One problem, two wrong answers: Does the sporting integrity or viewing experience matter more?

The 2022 Italian Grand Prix was marked with controversy after the race finished behind a safety car. // Photo courtesy of planetf1

The Italian Grand Prix, held on Sept. 11, was business as usual with Max Verstappen having a comfortable lead over Charles Leclerc, but that all changed when Daniel Ricciardo’s McLaren had to pull over to one side due a mechanical failure with just eight laps remaining. This is when the race director, Niels Wittich, followed the rules and brought out a safety car in order to properly remove the car while keeping both the marshalls and drivers safe. The removal process took longer than anticipated and resulted in the race finishing behind the safety car. The race director did nothing wrong, but fans and commentators alike were not pleased — so much so that after the completion of the race, the Tifosi, Ferrari’s diehard fans, booed the winner, Verstappen, when he went to the podium to collect his trophy. The reaction from the fans and pundits might not seem justified, but in order to understand the scenario, take a look back at the Abu Dhabi Grand Prix in 2021.

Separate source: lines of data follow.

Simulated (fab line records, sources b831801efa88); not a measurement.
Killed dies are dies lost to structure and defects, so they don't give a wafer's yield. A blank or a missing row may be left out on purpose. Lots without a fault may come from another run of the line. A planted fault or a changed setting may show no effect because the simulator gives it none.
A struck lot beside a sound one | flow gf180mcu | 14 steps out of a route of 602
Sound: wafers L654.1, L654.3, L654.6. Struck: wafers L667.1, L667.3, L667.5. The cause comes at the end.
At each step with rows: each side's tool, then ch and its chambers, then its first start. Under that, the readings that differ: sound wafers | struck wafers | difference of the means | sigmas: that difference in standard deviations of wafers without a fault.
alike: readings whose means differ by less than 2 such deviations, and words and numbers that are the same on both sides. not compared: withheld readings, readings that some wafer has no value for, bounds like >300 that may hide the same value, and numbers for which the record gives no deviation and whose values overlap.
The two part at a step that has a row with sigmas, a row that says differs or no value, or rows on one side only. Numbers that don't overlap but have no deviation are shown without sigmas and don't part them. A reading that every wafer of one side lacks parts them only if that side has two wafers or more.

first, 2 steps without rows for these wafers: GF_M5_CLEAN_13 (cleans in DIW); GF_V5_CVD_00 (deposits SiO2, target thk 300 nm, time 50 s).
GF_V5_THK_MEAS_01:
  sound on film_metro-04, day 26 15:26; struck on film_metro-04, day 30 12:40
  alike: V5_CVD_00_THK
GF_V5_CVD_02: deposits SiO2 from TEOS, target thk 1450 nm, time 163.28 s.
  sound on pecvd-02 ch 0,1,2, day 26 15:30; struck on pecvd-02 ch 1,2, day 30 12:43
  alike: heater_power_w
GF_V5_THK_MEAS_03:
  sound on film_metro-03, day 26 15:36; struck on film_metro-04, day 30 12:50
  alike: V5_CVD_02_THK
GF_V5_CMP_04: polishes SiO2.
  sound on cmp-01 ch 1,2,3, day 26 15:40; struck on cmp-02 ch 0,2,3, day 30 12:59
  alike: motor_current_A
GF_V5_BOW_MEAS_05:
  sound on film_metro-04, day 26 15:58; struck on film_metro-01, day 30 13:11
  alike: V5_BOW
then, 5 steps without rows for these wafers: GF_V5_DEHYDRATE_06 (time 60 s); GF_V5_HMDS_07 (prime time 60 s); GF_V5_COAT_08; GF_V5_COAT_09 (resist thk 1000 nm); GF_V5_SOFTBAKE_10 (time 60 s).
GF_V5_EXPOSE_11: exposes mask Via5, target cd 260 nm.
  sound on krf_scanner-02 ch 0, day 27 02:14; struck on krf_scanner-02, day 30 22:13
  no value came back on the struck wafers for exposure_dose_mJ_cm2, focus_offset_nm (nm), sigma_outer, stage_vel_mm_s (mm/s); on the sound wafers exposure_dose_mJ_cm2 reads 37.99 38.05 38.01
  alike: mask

The Abu Dhabi Grand Prix was one of the most highly anticipated races in Formula One history. Verstappen and Lewis Hamilton were tied on points going into the race, so whoever performed better on race day would win the Formula One World Championship. Everything was on the line on race day, so when Hamilton took the lead and started to gap Verstappen, there was some dread that one of the most climactic Championship fights ever would go out in a whimper. But after some heroic defensive driving from Sergio Pérez, Red Bull’s second driver, Verstappen started to close in on Hamilton. 

That was when the incident happened. Nicholas Latifi, a driver for Williams, crashed into the wall with just six laps remaining and the safety car was brought out right away. There was still some hope for some racing at the end, but with the laps slowly dwindling, most people were losing hope for the end of the race. With just under two racing laps left, Latifi’s car was cleaned up and racing was ready to be resumed. Verstappen would eventually win the race and the championship in the last lap, but the ending of the race was filled with controversy, mostly having to do with the decision of what race director, Michael Masi, did with the lapped cars. 

The proper procedure for lapped cars is that every car that has been lapped would need to unlap themselves before the racing resumed, but Masi only let the cars between Verstappen and Hamilton go and then started the race with one lap remaining. Masi’s decision led to one of the most intense laps in Formula One history, but it also brought into question the sporting integrity of Formula One and sports as a whole. Fans of the sport were not happy with the outcome which led to Masi eventually being fired.

The 2022 Italian Grand Prix and 2021 Abu Dhabi Grand Prix had the exact same problem and the race director went about solving the issue in the only two possible ways and people were not satisfied with either solution. In Italy, Wittich chose sporting integrity, but in Abu Dhabi, Masi chose the spectacle. Which way was the correct way to solve the issue? 

The argument for sporting integrity is quite simple — just because an incident happened later on in the race does not mean it should be treated any differently than it normally would. The only issue with the plan is that it is less entertaining for the fans. The argument for the spectacle is that although it may be artificial, the racing would go to the last lap of the race thus keeping the viewer intrigued. For the sake of Formula One, Wittich did the right thing in Italy because it meant that the race as a whole meant more than just the last few laps and the reaction of the fans was not justified. 

People watch Formula One because of the sporting aspect. They enjoy seeing cars go around different circuits as quickly as possible and the tension in the race is an added bonus. Overall, there is no solving the issue that Formula One has faced in those two races, but with the firing of Masi, all that can be looked for is consistency.